Allianz Group in July announced that it has signed a binding agreement to acquire 98 percent of Nigerian insurer Ensure Insurance Plc. from its core shareholder Greenoaks Global Holdings Ltd.(GGH).
In order to have a music streaming service in Africa, Africa’s biggest telecom company, MTN in November 2018 announced that it has bought music-streaming business Simfy. Simfy which was officially launched in South Africa in August 2012 has access to more than 42 million tracks and has signed deals with most of the major record labels in the country. According to MTN Group’s CEO, Rob Shuter, Simfy would run as a separate business, with a separate team and it is not going to be MTN branded.

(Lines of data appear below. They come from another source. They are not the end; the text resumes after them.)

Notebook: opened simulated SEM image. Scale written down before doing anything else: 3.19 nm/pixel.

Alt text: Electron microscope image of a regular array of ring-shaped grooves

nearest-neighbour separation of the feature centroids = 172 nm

Global Fintech company, Emergent Technology Holdings LP (“EmTech”), announced in December that it has acquired a payments processor based in Ghana, Interpay Limited (“Interpay Africa”). The acquisition extends the operations of EmTech’s digital payments business, Emergent Payments, a local payments provider in 70 emerging markets. Interpay Africa connects African merchants to local and international payments capabilities across mobile money, traditional payment and local bank platforms. Interpay Limited has been renamed Emergent Payments Ghana Limited and will do business as Emergent Payments Africa.
Access Bank Plc in December announced that it has merged with another lender Diamond Bank Plc. The merger will position Access Bank as the biggest lender by assets in Nigeria. The Managing Director and Chief Executive Officer of Diamond Bank opted for the acquisition by Access Bank despite an offer of a capital injection by key shareholder Carlyle Group’s Carlyle Sub-Saharan Africa Fund (CSSAF) DBN Holdings.